If I repeat that enough times, maybe I’ll start to believe it.

Nope, not working.

Now I don’t mean to sound like a meatball Cub fan over here. I swear I don’t. But, I’m very nervous about the bullpen. Like, really nervous. Like, I’m close to pushing a giant red button that says “Panic Button.” I’m not quite there yet. But I’m close.

And, yes, I get that that’s unreasonable. Maybe it’s just September bringing it out in me or the never-ending feeling of being a Cub fan and never truly feeling secure in your team. But, I have lots of doubts right now.

The Cubs’ bullpen started out the year as a potential strength. Last year, they looked really good, frankly, with Hector Rondon, Pedro Strop, Neil Ramirez and Justin Grimm all stepping up and looking excellent.

But, the pen faltered after early injuries to Grimm and Ramirez, forcing Joe Maddon to rely on pitchers like Jason Motte and James Russell to right the ship. Once Grimm returned and started being used in higher leverage situations, the bullpen began to settle down but still never looked as good as anticipated.
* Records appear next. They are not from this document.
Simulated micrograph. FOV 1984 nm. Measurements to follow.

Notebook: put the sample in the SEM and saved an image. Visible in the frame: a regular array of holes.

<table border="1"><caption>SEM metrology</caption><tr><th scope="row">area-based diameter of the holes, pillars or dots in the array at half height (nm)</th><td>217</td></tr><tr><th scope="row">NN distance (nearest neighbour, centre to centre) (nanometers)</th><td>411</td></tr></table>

The team brought in players from outside the organization like Rafael Soriano and Tommy Hunter but neither panned out. Soriano was flat out cut and Hunter hasn’t been used in 10 days and is beginning to look like he may not even make the playoff roster.

With good starting pitching in the first half and great offensive output in the second half, the team hasn’t really needed the bullpen to be that good but with the playoffs approaching, the increasing issues with the pen are becoming nerve-wracking.

Now, I’m a 100% subscriber to Theo Epstein and Jed Hoyer’s Plan and typically agree with their moves. But, you have to wonder if the team should have tried to acquire some better relievers at the Trading Deadline. I’m not saying the team needed to ante up for Craig Kimbrel or Jonathan Papelbon but looking at a team like the Texas Rangers, who acquired low-key assets like Sam Dyson and Jake Diekman to solidify their pen, you can’t help but think that there were better upgrades over volatile additions like Soriano, Hunter and Fernando Rodney.

The Cubs’ missed opportunities at the deadline have been further illuminated by the pen’s recent struggles.

Of course, the 8th inning of last Thursday’s game in St. Louis comes to mind to start with. Pedro Strop entered, walked a guy and allowed a hit. Clayton Richard attempted to retire fellow lefty Matt Carpenter to no avail and Fernando Rodney (#IBelieveInFernandoRodney) allowed a two-run, go-ahead double.

Maddon’s use of those guys in there could be debated a little bit but I understand his rationale in his moves. My stipulation comes from the fact that these guys are the best we have available. That’s what frightens me. There are just so many question marks that remain.

Let’s start with Clayton Richard. He’s been an adequate addition but still doesn’t really seem like a guy I trust with the game on the line in a pennant run, yet.

Fernando Rodney was pretty awful this year in Seattle and, although he has looked okay so far in Chicago, has done fairly little to prove himself yet.

Pedro Strop has been pretty good against most teams not from St. Louis but the Cubs still play the Cardinals three more times this year, not to mention how they loom if the Cubs get past Pittsburgh in the Wild Card game. I don’t think Strop has a mental block against the Cards but I don’t know what the problem is there. All I do know is that putting Strop in an important St. Louis-Chicago series unnerves me.

Travis Wood has looked a little better of late, but he’s still recovering from a late August slump. Zac Rosscup and Carl Edwards both continue to have tons of potential but haven’t demonstrated it. Tsuyoshi Wada and Trevor Cahill are intriguing potential one-inning guys to me, but who knows how that experiment would turn out (probably not good enough for either to make the playoff roster).

Even if Jason Motte returns, he hadn’t been used in big situations for months leading up to his injury. And Yoervis Medina and Neil Ramirez haven’t even been used since returning to the big club.

On the bright side, walk-off Cody Asche home run aside, Hector Rondon has still looked good. But that leaves us with a grand total of one reliable bullpen arm.

To me, the most critical piece is Justin Grimm. In his last seven outings, he has a 10.13 ERA in 5 1/3 innings with six walks and two home runs. For a guy who has been a near elite reliever the last two years, those numbers are ludicrous. If Grimm can revert to form, that changes the entire dynamic of the bullpen by alleviating pressure on Pedro Strop and unproven high-leverage guys like Richard and Rodney.

Hopefully, it turns out that Grimm and Strop are just going through a small slump and will turn it around before the Wild Card game. Right now, I’m just worried they don’t have enough time to do so.

So as much as I tell myself not to be, here I am with my finger hovering over the panic button. Close to being ready to push it.

(Hey, I made it through this whole article without jumping to the easy pun of “the bullpen’s looking “grim!”” Well, until now. Still counts!)